How Does GPS Work?

Gps Featured

People use GPS extensively every day, but not many people know how it actually works. How can a smartphone know where you are, to the point you can use it as accurate directions while you drive?

Let’s open the hood on GPS and see how it works.

How GPS Finds You

Let’s say you’re hiking in the woods when you get lost. That’s alright, though: you had the smarts to download the official app for these woods. The app claims to help you find your way, no matter where you are.

The way the app does this is via five beacons set up around the forest: one in each corner and one right in the middle. You use the app to ping one of the beacons, and it tells you how far away from it you are. Easy!

Gps Towers 1

You ping tower 3, the middle one. The result comes in – you’re around 5.5 miles from the beacon. You think you’re home free, but there’s a problem: it doesn’t state which direction you are from the beacon. You could be north, south, east, or west of the beacon – there’s no knowing. As such, you can say you’re somewhere in a 5.5-mile radius around the beacon. Not very useful!

Gps Towers 2

You decide to ping tower 2 in the hopes that it’ll prove more fruitful. Not at all, as it just says you’re 3.2 miles away. No direction either. Great. This, too, is just a useless circle.

Gps Towers 3

But hold on a moment; what if we combined the data we got from beacon 3 with the one from beacon 2? If we’re 5.5 miles away from beacon 3, and 3.2 miles away from 2, then it puts us around here:

Gps Towers 4

That’s much more useful! While the information from a single beacon isn’t very useful, we get more and more of an idea of where we are when we ping multiple beacons. We can then collect the data from each beacon and find where we are.

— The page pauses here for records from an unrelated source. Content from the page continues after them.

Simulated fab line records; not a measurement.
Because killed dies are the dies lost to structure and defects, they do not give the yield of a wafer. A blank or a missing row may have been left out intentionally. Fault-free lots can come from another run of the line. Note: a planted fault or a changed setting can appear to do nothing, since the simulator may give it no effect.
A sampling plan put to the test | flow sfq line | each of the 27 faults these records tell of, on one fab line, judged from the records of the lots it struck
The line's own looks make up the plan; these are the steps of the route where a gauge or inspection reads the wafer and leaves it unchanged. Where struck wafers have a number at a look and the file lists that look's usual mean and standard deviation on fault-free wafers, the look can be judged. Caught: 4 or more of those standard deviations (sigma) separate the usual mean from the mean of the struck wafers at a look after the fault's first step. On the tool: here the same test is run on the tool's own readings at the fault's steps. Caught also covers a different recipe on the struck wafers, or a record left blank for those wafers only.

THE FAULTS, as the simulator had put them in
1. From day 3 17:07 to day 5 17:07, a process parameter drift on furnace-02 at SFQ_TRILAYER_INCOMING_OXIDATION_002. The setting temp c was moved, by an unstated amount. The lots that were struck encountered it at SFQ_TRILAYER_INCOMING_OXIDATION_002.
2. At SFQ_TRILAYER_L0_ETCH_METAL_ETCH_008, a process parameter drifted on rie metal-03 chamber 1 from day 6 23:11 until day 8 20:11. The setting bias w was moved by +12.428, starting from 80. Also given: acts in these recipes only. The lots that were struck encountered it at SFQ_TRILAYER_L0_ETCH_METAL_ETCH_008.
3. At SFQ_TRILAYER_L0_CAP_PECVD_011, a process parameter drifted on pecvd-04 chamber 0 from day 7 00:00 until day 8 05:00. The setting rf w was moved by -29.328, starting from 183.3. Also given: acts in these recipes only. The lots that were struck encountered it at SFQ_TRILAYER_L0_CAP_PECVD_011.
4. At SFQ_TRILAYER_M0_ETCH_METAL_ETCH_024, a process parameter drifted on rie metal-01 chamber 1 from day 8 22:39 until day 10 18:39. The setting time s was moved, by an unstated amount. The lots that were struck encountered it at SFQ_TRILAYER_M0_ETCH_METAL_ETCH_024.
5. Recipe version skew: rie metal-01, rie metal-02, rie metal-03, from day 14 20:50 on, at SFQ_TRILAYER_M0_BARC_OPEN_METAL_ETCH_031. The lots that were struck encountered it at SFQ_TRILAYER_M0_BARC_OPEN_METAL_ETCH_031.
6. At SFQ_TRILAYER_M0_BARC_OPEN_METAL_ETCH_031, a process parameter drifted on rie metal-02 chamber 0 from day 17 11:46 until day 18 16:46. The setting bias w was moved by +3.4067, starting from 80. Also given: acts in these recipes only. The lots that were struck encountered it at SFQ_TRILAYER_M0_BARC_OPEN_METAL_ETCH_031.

How GPS Triangulation Works

As you may have guessed, the above example is how GPS finds you. When you enable GPS, your phone begins communicating with the GPS satellites orbiting Earth. The satellites can’t tell you where exactly you are, but it can look at how long it takes to receive the request and calculates your position based on this.

Like the above example, a single satellite will give you a rough idea of where you are. Have you ever activated GPS on a map, and all you see is a huge circle around where you currently are? That’s because your phone is talking to only one satellite, which is making a rough guess of where you are.

Things get more refined when more satellites give their responses. Your phone then takes all the information coming in from these satellites and finds where the rings meet. This is called “triangulation” and is how GPS works!

Finding Your Way with GPS

We use GPS often when finding our way, but it’s not immediately obvious how it works. Now you know how satellites locate where you are and why it sometimes puts a very useless “you are here” circle over an entire city!

Has GPS been an accurate pathfinder for you? Let us know below.

Simon Batt Simon Batt

Simon Batt is a Computer Science graduate with a passion for cybersecurity.


  1. You didn’t explain how A-GPS works on a phone, which is very different than listening to satellites. Also, with 2 beacons, you’re at either of 2 points where the circles intersect.

  2. The analogy is helpful, but one big difference is that the GPS receiver never requests anything. It just listens to broadcasts. Each satellite sends a continuous stream of data. The most important bits of that are its current location and what time it is, according to its own atomic clock.
    The receiver listens for these. If it can pick up one, it at least knows what time it is fairly accurately. It doesn’t know how long the signal took to get to it though, so it can’t know exactly what time it is.
    Then it calculates its position by knowing how long each signal took to get to it by subtracting the transmitted time from its own clock. As it receives more data from more different satellites, it can calculate the “real” time more precisely, and thereby calculate its distance from each transmitter more precisely.
    Once it gets signals from three, it can unambiguously calculate its location. The circle shows the potential error based on how precise its own clock is.

  3. I am a Surveyor and know all the intricacies of GPS, A-GPS, Kalman Filter that makes GPS possible, etc.
    (Even to cm and mm accuracy for us).

    But this is about the best SIMPLE explanation of GPS I have ever seen!

    Thank you for making education accessible to so many readers.